“He could miss.”
“Nah, he’s not gonna miss.”
“He could miss.”
This conversation, however apt for Sunday’s Seahawk playoff win, actually took place last June on the top row of the grandstand by the 17th green at Chambers Bay Golf Course, the back of which directly overlooked the teebox on 18, that day, that Sunday of the U.S. Open.
Dustin Johnson had teed off there, minutes before, hitting a monster drive, and then he hit a wedge in, needing one putt to win the Open. A two-putt would force a playoff with Jordan Spieth. A three-putt, well hell, you know what happened.
The other half of that conversation in the grandstand was a shooter from an out-of-state paper, equipped with a ridiculously long lens on his camera through which he could actually see Johnson putting on 18. I had a radio feed in my ear, and I knew the roar of the gallery 450 yards up the course would tell me just as well.
“He could miss,” I said, as DJ readied to putt. The photograper had no rooting interest, insofar as wanting Johnson to win, but he wanted him to make the putt so there wouldn’t be a playoff on Monday. He’d won the drawing earlier in the day in the press tent for the newsies that would get to play Chambers Bay Monday with the Open setup.
“Nah, he’s not gonna miss,” he said. Johnson missed, the worst outcome for the guy — a playoff, it looked like, and no round for the press hacks. And then Johnson missed the comebacker, and our shooter was a happy man, almost as happy as Spieth.

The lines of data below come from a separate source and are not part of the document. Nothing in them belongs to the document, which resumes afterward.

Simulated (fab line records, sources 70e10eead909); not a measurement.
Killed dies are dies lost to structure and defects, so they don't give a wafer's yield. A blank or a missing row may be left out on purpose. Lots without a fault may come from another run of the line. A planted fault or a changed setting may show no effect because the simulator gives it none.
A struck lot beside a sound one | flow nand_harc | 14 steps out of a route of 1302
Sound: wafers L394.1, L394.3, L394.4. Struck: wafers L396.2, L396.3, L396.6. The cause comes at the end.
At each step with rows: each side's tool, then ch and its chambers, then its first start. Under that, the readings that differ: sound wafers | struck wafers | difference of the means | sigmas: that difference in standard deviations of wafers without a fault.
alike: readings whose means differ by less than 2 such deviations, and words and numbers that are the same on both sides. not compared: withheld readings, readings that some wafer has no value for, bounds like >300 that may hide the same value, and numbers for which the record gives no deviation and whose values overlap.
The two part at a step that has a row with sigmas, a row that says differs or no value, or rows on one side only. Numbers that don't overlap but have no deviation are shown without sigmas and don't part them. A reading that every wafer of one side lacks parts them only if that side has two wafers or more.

Nobody thought Blair Walsh, a really good kicker, could miss the chip-shot field goal to win the game for the Vikings. He missed, and the Seahawks, like Spieth, got a win they were lucky to have. Is it true Walsh’s family immediately changed their names, moved out of Minnesota to someplace warm, and hired people to make sure Daddy never found them? That’s cold, right there.
While the Hawks were playing in sub-zero weather, Spieth was on Maui, winning a golf tournament by eight strokes. Pretty good player, Spieth is, but that’s pure luck right there.